A collaborative research team from China and Ukraine has been monitoring near-Earth asteroids (NEAs) through regular observations to attain accurate positioning and precise orbit determination for those celestial bodies.

The NEAs are asteroids whose trajectories are in close proximity with Earth's orbit. The possibility of it having an impact on our planet presents a grave threat, underscoring the imperative need for prompt follow-up observations of newly identified NEAs for rapidly assessing their orbital elements.

However, observing rapidly moving objects with extended exposure times can result in streaked images, thus markedly diminishing the accuracy of astronomical measurements.

The researchers from Shanghai Astronomical Observatory (SHAO) under the Chinese Academy of Sciences and Mykolaiv Astronomical Observatory pioneered an innovative method known as the rotating-drift-scan (RDS) charge-coupled device (CCD) technique, which allows the asteroid to be imaged as a point source, even with a long exposure time.

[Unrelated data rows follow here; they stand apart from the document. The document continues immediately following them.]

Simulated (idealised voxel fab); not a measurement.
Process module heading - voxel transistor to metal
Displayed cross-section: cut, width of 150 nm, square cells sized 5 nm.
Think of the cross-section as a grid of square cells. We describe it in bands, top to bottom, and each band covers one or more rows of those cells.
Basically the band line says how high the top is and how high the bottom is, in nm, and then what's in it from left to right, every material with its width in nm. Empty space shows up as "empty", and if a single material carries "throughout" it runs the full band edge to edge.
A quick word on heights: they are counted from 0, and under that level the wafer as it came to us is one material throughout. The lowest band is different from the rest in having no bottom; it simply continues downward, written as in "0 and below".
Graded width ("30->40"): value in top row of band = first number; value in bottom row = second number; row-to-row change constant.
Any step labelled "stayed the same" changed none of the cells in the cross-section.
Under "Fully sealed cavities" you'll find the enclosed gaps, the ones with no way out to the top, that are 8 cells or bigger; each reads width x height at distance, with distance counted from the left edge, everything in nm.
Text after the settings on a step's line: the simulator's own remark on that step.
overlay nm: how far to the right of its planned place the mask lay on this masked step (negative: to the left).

Their work leveraged an extensive dataset comprising more than 11,000 positional measurements of nearly 500 NEAs, captured by the two 50-centimeter telescopes, located, respectively, in the northwestern Chinese city of Xi'an, over the period from 2019 to 2023, and in Mykolaiv, Ukraine, over the period from 2011 to 2022.

Employing this innovative technique, a network of small-aperture telescopes can be effectively utilized to significantly enhance the global NEA monitoring system to safeguard Earth from potential asteroid impacts, according to the study published recently in the Astronomical Journal.